Back in 1897, the government of the Northwest Territories decided to capitalize on the influx of miners into the gold fields of the Yukon. They decided to impose a liquor licensing system and charge each outlet an annual fee. The battle of booze resulted in the creation of the Yukon Territory.
In 1897, the Yukon was legally part of the Northwest Territories which had its capital city in Regina. Since 1895, the Canadian federal government had been financing a sort of district government which had been administering the Yukon and its growing population of largely American miners.
Clifford Sifton, was the federal minister responsible for the NWT. He took his role seriously and wasn't going to be pushed around by any territorial government under his jurisdiction. In 1897, without informing Sifton, the NWT government sent its agent to Dawson to impose an annual license fee of $2000 on each drinking establishment.
This move so angered Clifford Sifton that he announced the Yukon would be made into a separate district under his authority. The premier of the NWT, Frederick Haultain, was equally angered. He wrote to Sifton accusing him of overruling his authority and invading the self-government rights of the NWT. The protest fell on deaf ears and the power over the liquor trade was transferred to the commissioner in council of the Yukon.

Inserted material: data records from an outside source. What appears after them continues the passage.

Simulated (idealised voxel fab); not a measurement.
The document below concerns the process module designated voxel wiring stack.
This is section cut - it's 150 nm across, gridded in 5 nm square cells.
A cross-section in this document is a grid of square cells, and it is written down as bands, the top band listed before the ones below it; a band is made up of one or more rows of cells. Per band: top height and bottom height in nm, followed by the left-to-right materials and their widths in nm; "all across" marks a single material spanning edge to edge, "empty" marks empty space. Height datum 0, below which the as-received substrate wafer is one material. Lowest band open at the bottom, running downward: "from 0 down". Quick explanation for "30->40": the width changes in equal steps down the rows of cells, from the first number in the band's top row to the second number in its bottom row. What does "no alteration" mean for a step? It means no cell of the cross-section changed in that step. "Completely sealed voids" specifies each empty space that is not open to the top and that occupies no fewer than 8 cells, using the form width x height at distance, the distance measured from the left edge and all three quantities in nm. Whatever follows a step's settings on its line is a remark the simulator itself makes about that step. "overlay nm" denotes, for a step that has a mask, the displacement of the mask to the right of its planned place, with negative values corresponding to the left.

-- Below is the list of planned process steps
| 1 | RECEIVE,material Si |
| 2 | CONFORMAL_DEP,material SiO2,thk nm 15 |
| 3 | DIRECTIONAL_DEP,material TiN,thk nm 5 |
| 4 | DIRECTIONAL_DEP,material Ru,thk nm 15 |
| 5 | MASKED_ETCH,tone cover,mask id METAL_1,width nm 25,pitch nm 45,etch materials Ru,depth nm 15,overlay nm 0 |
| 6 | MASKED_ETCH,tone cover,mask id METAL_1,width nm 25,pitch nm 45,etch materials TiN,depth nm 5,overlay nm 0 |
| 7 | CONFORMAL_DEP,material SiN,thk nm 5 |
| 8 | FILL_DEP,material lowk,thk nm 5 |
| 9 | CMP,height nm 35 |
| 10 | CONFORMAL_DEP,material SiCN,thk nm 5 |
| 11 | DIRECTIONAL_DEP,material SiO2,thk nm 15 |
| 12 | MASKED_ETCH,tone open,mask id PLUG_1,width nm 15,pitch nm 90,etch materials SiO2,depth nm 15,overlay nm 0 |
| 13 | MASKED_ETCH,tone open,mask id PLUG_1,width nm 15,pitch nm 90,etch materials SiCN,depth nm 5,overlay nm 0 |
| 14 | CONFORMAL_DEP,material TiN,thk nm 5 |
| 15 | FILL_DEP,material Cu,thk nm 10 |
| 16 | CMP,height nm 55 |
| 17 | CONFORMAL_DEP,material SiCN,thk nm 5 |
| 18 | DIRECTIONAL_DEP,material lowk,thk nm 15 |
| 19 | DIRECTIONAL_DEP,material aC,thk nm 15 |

That winter, the Yukon act was drawn up and debated in the House of Commons. It was almost a duplicate of the NWT act which had been passed in 1871. The notable exception was that unlike in the NWT, where the chief executive officer was the Lt Governor, the Yukon's chief officer would be called commissioner and report directly to Clifford Sifton. In addition, the territorial council would be appointed not elected as in the NWT. At the time, Sifton said 90 percent of the people in the Yukon were foreigners so the Canadian federal government was going to run the show.
The Yukon act creating the new Territory was passed by the House of Commons and the Senate on June 13, 1898.
It's difficult to say when the Yukon would have become a territory unto itself had the Northwest Territories not decided to profit from the lucrative booze business during the early days of the gold rush.